Part of the key to developing new oil and gas assets lies in building strong and sustainable partnerships.

Musabbeh AL KAABI CEO Mubadala Petroleum

Unconventional talk in Abu Dhabi

February 29, 2016

TOGY speaks to Musabbeh Al Kaabi, CEO of Mubadala Petroleum, about the merits of partnerships between operators in upstream activities and the future of unconventional resource development in the UAE and the region. Mubadala Petroleum was established as a wholly owned subsidiary of Mubadala Development Company in June 2012 and has since expanded its operations globally.

What is the outlook for developing unconventional resources in the Middle East?
The levels of success in developing unconventional resources in North America might be difficult to replicate elsewhere. The reasons are due to North America’s well-established onshore oil and gas infrastructure, a regime that encourages property owners to facilitate drilling and production activities on their property, and an extremely well-developed and flexible supply chain.
In this way, a number of different parameters have aligned together to allow for the commercialisation of these resources.
Despite these advantages, there is still pressure on the operators in North America as the oil price remains persistently low. They are responding with efficiency gains and a concentration on the sweet spots in the unconventional plays. However, current oil prices make commercialising unconventionals outside North America, including in the Middle East, even more difficult.
The industry needs either lower operational costs or a higher oil price for companies to be able to commercialise such assets, and perhaps additional incentives to produce more unconventional resources outside of the US.

Does the UAE have plans to assess the potential for unconventional resource development?
Many countries have plans to assess unconventional opportunities in their own territories, in North Africa and the GCC in particular. After the assessment phase, the question is whether these resources could be used for commercial purposes. The challenge is the lack of infrastructure and contractors experienced in developing unconventional reservoirs in a cost-effective way.
The lack of water presents barriers to commercially developing unconventional reservoirs. An operator must hydraulically fracture the rock to access and develop an unconventional reservoir, and this requires significant amounts of water. In the UAE, water is a scarce resource, with much of the country’s potable water derived from energy-intensive desalination plants.

 

What type of infrastructure is needed in the UAE to pursue unconventional resources?
In the UAE, infrastructure tends to concentrate on already-producing fields. Outside of these fields, limited pipelines exist, and accessibility can be an issue. North America has a complex system of pipelines that allows for companies to easily tie a well to the system after drilling.
The GCC region lacks the same level of oil infrastructure as in Texas, for example, and this is certainly a barrier to commercial production of any unconventional reservoirs. The region may find it cheaper to import LNG to meet its domestic gas requirements than developing unconventional reservoirs and extending the infrastructure that would be necessary to transport the produced hydrocarbons to processing plants.
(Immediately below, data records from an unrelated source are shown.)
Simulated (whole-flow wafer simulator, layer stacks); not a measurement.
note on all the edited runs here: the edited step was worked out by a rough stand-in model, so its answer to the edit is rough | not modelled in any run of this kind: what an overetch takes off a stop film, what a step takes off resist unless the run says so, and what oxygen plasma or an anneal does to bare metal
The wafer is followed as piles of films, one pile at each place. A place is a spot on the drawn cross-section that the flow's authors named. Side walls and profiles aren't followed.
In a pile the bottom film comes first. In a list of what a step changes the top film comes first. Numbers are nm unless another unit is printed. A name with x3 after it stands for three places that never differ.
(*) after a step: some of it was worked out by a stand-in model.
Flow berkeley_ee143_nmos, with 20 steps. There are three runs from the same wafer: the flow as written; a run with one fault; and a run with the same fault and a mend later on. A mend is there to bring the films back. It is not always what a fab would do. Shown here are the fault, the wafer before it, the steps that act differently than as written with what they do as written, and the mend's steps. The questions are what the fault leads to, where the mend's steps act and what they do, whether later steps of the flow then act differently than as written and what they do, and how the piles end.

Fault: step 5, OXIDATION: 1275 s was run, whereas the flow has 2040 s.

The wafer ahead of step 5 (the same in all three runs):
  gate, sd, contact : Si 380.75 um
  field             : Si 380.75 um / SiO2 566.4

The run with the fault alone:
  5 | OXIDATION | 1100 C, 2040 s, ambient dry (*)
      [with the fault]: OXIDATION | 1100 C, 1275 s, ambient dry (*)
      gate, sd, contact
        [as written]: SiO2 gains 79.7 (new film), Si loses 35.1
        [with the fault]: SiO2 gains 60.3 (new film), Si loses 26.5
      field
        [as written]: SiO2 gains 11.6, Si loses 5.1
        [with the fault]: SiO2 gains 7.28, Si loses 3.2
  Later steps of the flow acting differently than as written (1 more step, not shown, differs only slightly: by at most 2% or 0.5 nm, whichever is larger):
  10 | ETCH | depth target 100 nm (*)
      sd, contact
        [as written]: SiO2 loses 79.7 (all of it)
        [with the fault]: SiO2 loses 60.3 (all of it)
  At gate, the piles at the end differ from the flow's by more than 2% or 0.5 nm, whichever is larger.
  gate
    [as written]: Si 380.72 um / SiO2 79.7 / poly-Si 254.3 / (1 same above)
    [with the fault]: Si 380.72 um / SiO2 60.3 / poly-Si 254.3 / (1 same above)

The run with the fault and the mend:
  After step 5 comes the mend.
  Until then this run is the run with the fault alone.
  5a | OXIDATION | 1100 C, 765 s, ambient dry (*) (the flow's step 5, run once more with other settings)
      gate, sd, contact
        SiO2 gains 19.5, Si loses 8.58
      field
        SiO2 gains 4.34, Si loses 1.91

What are the advantages of more partnerships between operators in upstream projects?
Part of the key to developing new oil and gas assets lies in building strong and sustainable partnerships. These partnerships are needed to balance the significant risks in upstream projects and can facilitate knowledge transfer between organisations. In new ventures, through partnerships, companies can also share the capital expenditure required to explore and drill wells.
In addition, international companies tend to have the ability to leverage their experience of operating in various countries and locations.